Now, what exactly happens to the CDU seats in this system? Under the proportional system, it is entitled to 27, but it has already gained 38. What can be done? Take away the difference between 38 and 27, in this case nine parliamentary seats? Vote again? The solution is so typically German that it is hardly surprising. It can simply keep the nine seats. This has been the procedure for many decades, and it has not made waves. The system was based on the fact that this does not happen very often to the two large parties, and their support is so close that the political field is levelled and it is unlikely that one of them will win all the constituency seats in a Land. The system is turned completely upside down when one political force wins all the single-member constituencies with 34% support. How is this possible? It is entirely due to the fact that the German party system is no longer bipolar, as it used to be, and the second-placed party is so far behind the first one that it can win the single-member constituencies one after the other with relatively poor results. In the 2017 election, the CDU and CSU, although down more than 8% at the national level, won almost as many single-member constituencies as four years earlier, taking 231 constituencies (236 in 2013).

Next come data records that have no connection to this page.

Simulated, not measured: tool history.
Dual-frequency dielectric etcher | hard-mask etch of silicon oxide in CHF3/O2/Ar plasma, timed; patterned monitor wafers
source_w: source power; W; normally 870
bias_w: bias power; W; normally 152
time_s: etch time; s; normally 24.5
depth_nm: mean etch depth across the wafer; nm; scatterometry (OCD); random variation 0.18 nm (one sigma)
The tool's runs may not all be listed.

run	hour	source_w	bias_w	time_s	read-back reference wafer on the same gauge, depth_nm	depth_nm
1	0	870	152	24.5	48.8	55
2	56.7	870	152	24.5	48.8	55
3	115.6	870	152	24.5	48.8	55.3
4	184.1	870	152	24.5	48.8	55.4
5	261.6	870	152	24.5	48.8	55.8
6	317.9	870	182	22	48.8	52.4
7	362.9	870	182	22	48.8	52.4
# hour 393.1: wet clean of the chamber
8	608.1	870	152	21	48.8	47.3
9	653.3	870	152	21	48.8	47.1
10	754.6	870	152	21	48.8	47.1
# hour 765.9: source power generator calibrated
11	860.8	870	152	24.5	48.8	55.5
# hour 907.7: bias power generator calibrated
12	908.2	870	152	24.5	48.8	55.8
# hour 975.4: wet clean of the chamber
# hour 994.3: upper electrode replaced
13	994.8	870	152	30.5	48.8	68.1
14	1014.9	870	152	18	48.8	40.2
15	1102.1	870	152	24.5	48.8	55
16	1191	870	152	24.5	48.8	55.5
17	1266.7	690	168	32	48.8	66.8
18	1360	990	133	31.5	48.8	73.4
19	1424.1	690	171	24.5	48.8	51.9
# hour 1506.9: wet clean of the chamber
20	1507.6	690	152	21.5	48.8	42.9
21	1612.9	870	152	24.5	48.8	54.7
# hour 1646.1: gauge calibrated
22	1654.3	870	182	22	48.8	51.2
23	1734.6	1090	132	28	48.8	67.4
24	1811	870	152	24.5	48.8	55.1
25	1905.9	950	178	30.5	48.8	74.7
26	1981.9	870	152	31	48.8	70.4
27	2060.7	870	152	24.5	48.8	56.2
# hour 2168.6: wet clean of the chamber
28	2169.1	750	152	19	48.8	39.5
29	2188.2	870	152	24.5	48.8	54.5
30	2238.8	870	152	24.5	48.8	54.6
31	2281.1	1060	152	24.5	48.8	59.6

The 2017 election illustrates this phenomenon: the CDU won 185 single-member constituencies and only 15 list MPs entered the parliament. The Bavarian CSU took everything with the 46 single-member constituencies it won and failed to send anyone to Berlin through party-list. So the list leader is out of the running! In any case, the idea behind this peculiarity is that a strong party - retaining the overhang seats, of course - gains proportionally greater representation, and leaving behind the German principle of proportionality, a much more pronounced majority element prevails, albeit in a very limited way.

And to make matters worse, the above pattern in Baden-Württemberg and Bavaria was followed by the CDU in nine other Länder in 2017.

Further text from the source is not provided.